This is a really awesome question and one I ask myself on many occasion. If you take a look at how others approach this, it seems some are content to plough on without even considering other vocabularies and ontologies (Facebook graph used it's own vocabularies where something like FOAF would have sufficed / aside from GoodRelations, schema.org create new terms for things that already existed). Also, on many occasions I also find myself toying with the idea of using fairly arbitrary terms in an upper ontology (or something like Dublin Core) to describe data in a very generic way, when really I should be creating a middle or lower ontology and publishing it. Sometimes also you can find 95% of the terms in one and then resort to using more generalised ones in other, when what you should be doing is extending the former. However publishing extension ontologies can feel like an overkill if you can use slightly more generic terms there and then (that might be more familiar to others). In conclusion my advice would be to always document and publish new terms when you can't find more specific one there and then and then find ways of aligning or faceting at a later date if you discover them elsewhere.

I don't spend a lot of time looking for ontologies, unless those ontologies are populated with large amounts of A-Box data.

On some level, a crummy ontology with 20,000,000 instance populated in it is worth a lot more than something well designed with no instance data. If you've got a lot of data you can often do data mining to make the discriminations that matter to you and populate your own classes and properties.
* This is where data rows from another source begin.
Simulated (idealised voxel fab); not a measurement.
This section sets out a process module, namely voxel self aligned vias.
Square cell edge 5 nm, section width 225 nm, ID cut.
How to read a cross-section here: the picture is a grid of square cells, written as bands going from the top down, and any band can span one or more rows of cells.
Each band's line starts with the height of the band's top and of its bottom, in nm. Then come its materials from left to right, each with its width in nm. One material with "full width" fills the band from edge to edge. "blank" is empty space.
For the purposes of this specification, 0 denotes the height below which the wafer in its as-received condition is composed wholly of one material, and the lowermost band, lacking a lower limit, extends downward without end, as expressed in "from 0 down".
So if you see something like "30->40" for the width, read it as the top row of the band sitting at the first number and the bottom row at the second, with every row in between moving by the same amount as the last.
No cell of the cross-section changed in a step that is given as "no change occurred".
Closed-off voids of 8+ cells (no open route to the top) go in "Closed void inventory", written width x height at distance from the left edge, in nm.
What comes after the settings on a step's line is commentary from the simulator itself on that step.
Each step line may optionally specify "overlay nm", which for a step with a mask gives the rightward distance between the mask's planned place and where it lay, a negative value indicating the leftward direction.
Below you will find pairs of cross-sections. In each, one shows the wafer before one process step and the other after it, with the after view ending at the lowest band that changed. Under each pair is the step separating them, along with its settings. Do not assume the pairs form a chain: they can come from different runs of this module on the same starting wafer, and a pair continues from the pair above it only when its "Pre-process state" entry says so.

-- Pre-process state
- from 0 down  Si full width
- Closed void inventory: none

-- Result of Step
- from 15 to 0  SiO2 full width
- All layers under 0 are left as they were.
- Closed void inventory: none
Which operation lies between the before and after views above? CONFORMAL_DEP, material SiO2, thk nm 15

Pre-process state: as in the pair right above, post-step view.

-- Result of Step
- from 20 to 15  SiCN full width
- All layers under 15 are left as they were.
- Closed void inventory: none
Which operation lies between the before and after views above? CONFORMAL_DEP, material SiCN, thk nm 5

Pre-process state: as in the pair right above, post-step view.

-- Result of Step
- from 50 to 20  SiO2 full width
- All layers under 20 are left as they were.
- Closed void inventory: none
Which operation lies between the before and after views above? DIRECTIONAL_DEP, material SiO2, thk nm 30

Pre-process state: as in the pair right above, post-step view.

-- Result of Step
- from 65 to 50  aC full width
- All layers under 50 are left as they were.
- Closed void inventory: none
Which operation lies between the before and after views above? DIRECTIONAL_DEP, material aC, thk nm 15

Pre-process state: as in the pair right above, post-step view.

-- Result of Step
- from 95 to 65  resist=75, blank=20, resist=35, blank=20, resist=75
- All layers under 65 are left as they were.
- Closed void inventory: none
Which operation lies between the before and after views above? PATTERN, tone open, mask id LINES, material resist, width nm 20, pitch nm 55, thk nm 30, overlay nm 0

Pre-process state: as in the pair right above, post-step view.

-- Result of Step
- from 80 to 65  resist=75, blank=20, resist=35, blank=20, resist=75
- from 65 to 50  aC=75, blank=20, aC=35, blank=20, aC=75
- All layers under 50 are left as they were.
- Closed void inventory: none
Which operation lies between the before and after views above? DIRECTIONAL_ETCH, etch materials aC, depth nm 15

The quality of an ontology is highly dependent on what you're doing with the ontology. If you've got a bad data model, you've got a "broken window" which can keep the accuracy of your system below a useful level no matter what you do at the instance level. You can write papers about a system with an 80% accurate data model for a lifetime, but you'll never get a system that is commercially useful.

Another issue is that the quality of many published ontologies is poor.

Dublin Core is the poster child for this. The people who made Dublin Core sling around MARC records for a living, but rather than giving us a system that's a technological advance, they built a system that's suitable (at best) for an elementary school library that doesn't touch what MARC was able to do in 1969. Unfortunately Dublin Core still has credibility, so the mailing list gets a steady stream of people asking questions who never get any help because Dublin Core has been abandonware for about a decade.

To step back I think it is useful to re-use certain broadly useful properties, such as those defined in FOAF, but overall I'm disappointed with the quality of published RDF ontologies.

To build on what William wrote, if you find something in an existing vocabulary like Dublin Core that roughly meets your needs but is a little too vague, and you decide to define your own properties, it's a good idea to define them as subproperties of the more general, well-known ones to give people and applications some context about the role that your properties play.

If you invest enough effort in a competent vocabulary search and do not find what you are looking for, then the chances of other parties having similar problems, and thus the chances of there being any form of agreement on that vocabulary, and thus the whole point of re-using vocabularies, becomes undermined.

In other words, if a vocabulary is so obscure so as to be that difficult to find, re-using it is not that important.

On the flip side, if you do create a vocabulary, do your best to publicise it.

(...in any case, good search engines for vocabularies are becoming increasingly important.)